To John Foxcroft
ALS (letterbook draft): Library of Congress
London, Nov. 19. 1772
I received yours and Mr. Colden’s with the Accounts, and Bills, per Packet, concerning which shall be more particular in my next. This Line is only to inform you, that in my Opinion you are likely to obtain from the Board the Addition you desire to enable you to live at New York; that probably Mr. Finlay will be appointed Riding Surveyor; and that the extraordinary Demand made on us for the Packet Letters is withdrawn I having settled that matter with the Office.3 On these Things I hope I shall be able by the Packet fully to congratulate you. On the other hand I am desired by Mr. Todd to tell you that the Accounts are by no means satisfactory, as the Money receiv’d from the Offices is lump’d, without any Accounts to support or vouch it: That always heretofore the separate Accounts of each Office were copied and sent over with the general Account; and these are now for the present Account expected from you without Delay.4 And when you send the Accounts of this Year to April next, the same are to accompany it, and so on from year to Year; otherwise the Accounts will not be accepted at the Auditor’s Office. He will write to you on this Head per Packet: But in the mean time I wish you would forward it immediately.
I will now only mention farther, that the Account of Bills sent me since our last Settlement is right; but that Credit should have been given me for two Bills return’d protested to Mr. Parker, as you will see by the enclos’d State of my Account copied from that I have delivered in. I can now only add my Love to my Daughter &c. Yours affectionately
|[In the margin:] On Cunningham||£20|
3. For the Board see BF to Foxcroft above, Nov. 3. Law required the headquarters of the American post office to be in New York, and London had been trying for almost a decade, without success, to see that the deputy postmasters general lived there; see above, XII, 89 n. For Hugh Finlay’s appointment and the affair of the packet letters see BF to Foxcroft above, Aug. 22, Nov. 3, and below, Dec. 2.

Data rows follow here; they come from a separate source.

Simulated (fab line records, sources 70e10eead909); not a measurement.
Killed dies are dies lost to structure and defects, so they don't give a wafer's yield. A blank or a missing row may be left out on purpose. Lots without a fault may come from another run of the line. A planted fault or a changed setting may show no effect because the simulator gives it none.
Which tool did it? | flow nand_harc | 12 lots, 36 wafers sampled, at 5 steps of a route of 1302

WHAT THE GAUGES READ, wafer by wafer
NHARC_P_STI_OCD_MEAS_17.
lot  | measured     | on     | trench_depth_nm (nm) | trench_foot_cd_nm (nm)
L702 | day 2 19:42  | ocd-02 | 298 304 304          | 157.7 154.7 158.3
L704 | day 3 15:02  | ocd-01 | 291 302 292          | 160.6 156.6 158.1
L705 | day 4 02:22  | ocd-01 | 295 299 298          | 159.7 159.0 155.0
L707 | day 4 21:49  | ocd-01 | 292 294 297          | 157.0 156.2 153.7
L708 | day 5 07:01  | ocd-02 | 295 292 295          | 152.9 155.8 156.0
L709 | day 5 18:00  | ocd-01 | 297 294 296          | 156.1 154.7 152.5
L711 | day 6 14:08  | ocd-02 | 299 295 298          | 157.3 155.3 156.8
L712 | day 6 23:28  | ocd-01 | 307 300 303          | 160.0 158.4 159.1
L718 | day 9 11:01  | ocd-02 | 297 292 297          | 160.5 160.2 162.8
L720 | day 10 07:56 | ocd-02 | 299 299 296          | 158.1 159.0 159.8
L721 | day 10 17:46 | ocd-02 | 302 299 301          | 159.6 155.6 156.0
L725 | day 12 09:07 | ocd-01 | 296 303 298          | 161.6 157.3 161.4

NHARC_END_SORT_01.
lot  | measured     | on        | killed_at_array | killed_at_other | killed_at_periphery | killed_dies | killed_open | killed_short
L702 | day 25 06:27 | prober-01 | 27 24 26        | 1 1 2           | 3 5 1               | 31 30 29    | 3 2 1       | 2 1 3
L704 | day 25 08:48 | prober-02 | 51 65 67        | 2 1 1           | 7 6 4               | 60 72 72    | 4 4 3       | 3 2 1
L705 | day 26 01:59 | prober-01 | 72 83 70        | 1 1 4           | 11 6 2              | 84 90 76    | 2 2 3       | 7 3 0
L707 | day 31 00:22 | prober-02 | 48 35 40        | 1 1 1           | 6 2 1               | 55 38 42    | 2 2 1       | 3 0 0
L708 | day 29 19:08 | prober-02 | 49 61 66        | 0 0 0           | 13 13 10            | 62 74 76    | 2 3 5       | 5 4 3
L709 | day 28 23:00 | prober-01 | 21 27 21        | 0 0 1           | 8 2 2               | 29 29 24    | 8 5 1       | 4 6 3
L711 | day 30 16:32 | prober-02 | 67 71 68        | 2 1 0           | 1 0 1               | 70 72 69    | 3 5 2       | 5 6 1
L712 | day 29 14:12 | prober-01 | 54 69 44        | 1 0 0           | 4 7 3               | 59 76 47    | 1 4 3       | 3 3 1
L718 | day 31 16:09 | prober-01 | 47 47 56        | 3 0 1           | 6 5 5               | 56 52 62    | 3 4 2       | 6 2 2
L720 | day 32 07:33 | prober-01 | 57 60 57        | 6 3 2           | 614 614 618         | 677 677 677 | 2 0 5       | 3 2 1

4. Colden, with no experience of the postal accounts, had made up those for 1771–72 under the direction of Foxcroft, whom BF clearly held responsible for their being so slovenly. See his letters to Colden and Foxcroft above, Oct. 7, and below, Dec. 2.
5. The only way we can interpret this transaction is that BF, on handing in Comptroller Parker’s accounts, had made good the protested bills out of his own pocket; see his letter to Foxcroft below, Dec. 2. For the bill on Cunninghame see above, XVII, 137; this is the first information that the bill on Milligan (ibid., p. 133) was protested.